2004-07-05
Potential, whisper-thin, is all around us.

We can barely see it, but it's always there.

It's a quiet surge building with each passing day - waiting, for just the right moment, to come crashing in.

The potential to rise above everything that's bent on sinking you.

I remember, back years ago, when people would shake their heads, look down and mumble to themselves: "It's ashame what happened to that girl. She had such potential."

I thought I lost it. Like how someone might lose their keys, or their heart ... or maybe their mind.

But, I realized, you can't lose potential, you abandon it. It's not a matter of happenstance - but a choice.

Maybe life was too overwhelming for me. Too real. Maybe I was too scared - or stupid. I didn't want to burden myself with empowerment - I wanted to wallow in weakness. It wasn't very noble of me - but it was a hell of a lot easier.

So, I gave up my potential. Traded my future for a few shots of semi-hard liquor, a handful of bad decisions, and far too many lonely nights.

But, like I said ... you never really lose potential. It's always there - wherever you left it. Waiting to be reclaimed.

I returned to my old neighborhood today. Where I grew up. All the real formative years, anyway.

The entire area has changed -not really for the better - but my house looked exactly the same.

Except smaller. But I guess everything seems bigger than life when you're a kid.

It was an odd feeling because the last time I saw that house - the police were taking me away to be put in foster care.

Now, I was returning, nearly fifteen years later - as an adult. To a place I only remember as a child.

I don't know why I chose today to go back. Today wasn't really any different than any other day.

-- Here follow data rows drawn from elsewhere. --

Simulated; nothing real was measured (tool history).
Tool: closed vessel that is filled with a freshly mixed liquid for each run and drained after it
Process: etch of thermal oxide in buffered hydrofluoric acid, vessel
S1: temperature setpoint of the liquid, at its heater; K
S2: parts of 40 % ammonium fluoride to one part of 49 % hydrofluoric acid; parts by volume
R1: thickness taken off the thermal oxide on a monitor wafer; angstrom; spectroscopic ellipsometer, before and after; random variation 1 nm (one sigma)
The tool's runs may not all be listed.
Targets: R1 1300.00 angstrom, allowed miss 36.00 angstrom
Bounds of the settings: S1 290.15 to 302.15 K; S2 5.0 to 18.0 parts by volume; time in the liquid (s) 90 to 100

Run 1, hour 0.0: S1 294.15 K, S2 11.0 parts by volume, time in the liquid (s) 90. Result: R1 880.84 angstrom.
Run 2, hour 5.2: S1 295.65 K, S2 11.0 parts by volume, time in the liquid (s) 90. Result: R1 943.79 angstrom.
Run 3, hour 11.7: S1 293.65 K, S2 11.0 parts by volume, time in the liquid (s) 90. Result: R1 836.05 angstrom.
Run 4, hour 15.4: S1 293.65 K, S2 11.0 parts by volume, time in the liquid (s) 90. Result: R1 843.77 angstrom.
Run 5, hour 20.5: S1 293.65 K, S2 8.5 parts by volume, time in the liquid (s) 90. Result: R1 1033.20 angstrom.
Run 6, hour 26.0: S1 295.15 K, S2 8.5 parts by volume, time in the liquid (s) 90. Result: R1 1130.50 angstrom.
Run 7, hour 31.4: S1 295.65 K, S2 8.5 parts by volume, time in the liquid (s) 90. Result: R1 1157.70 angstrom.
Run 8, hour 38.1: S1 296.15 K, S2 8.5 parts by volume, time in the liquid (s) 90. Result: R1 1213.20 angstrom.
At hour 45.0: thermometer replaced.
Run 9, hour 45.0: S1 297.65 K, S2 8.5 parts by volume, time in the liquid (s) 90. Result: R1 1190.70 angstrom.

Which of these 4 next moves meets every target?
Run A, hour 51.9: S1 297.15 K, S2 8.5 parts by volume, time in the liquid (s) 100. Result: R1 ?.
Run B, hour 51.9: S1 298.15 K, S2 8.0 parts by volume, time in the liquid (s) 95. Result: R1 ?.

But I'm glad I did. Because it reminded me of something.

It reminded of where I've come from. Of how high I've risen.

I tend to forget that, I guess. That I have the ability to rise. Despite all the anchors that try to weigh me, still I rise.

Still I rise.

You don't know how far you've climbed until to take a moment to look down.

I knew, right then, right that very second - despite the haze, and the confusion, the fear and the anger ... I found it again. I made my way back. To the place where I abandoned my power.

Somewhere between then and now, I had reclaimed my potential.

In these little baby steps of life: getting through days I thought would never end, enrolling in college when all my friends had already graduated, finding the time to study after a long hard day at a job I hated, making ends meet - barely - praying to god that we could get by one more week, one more class closer to where I'd hope to be ...

All these minute progressions that seemed inconsequential at the time - were little bits of forward momentum.

Like a fireball, steadily I grew stronger and fiercer with passing each day, week, year.

And I didn't even know it.

Go figure.

Potential.

Be careful, the little bugger will sneak up on you when you least expect it.